/coursera-gettingcleaningdata

Project for the Coursera's Getting and Cleaning Data course.

Primary LanguageR

Getting and cleaning data course project

The R script used to generate the tidy dataset can be found in tidy_dataset.txt. It was written to be self-contained, so it's not necessary to download the files datasets prior to running it. The only pre-requisite is that the plyr and dplyr libraries be installed in the local computer.

The run analysis script

The script starts by downloading the datasets used in the course (using the downloadDatasets function), if they don't exist in the local disk. That simplifies the execution of the analysis script since it will make sure that the files are stored in the folder structure that the script expects.

Once the datasets are in the local disk, they're loaded into memory (using the mergeXYSubject function). All three data files (subject, X, Y) are first loaded into local variables, then the activity names are loaded as well, so that we can "join" them to the activity set descriptive value for the activity (instead of a number from 1-6), creating a data frame in the process. Once that is done, we use the names of all the features (loaded from the features.txt file), and filter them only to those that are related to mean or standard deviation measurements, as directed in the project instructions (by using a regular expression to find only those names that contain mean() or std(). Once we have the features that we want in our final dataset, we normalize the feature names by removing () and - characters (since some R operations don't play well with those) and add the columns relative to the filtered features to the resulting data frame.

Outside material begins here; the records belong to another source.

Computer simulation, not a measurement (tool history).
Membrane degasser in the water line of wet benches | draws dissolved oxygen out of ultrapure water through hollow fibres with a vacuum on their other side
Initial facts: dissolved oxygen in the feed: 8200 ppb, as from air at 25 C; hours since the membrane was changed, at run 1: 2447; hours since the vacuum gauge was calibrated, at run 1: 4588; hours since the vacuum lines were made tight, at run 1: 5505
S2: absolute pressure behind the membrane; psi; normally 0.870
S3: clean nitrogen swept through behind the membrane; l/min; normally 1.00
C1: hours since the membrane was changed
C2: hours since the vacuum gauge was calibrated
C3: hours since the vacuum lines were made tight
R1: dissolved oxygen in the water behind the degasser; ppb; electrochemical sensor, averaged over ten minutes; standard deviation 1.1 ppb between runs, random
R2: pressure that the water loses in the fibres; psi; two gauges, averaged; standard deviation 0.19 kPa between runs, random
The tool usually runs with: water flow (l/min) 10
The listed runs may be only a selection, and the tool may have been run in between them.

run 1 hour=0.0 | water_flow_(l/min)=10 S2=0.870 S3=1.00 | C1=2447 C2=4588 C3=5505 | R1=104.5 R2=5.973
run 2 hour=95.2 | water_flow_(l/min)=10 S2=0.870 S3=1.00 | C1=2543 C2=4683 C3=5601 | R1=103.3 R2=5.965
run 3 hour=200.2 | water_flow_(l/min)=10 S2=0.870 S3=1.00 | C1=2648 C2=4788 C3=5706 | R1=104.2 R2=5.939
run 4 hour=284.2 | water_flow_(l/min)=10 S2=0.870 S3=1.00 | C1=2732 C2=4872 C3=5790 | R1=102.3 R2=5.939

After the datasets are loaded and merged (using a simple rbind call), the data is grouped by the subject and activity type and then averaged for the other columns (in the averageActivities function). Notice that the function creates and evaluates the summarization expression dynamically, so that we wouldn't need to write all the expressions in the R script, which would result in a very long expression.

The final step is to write the dataset to the file, which results in the tidy dataset in this repository.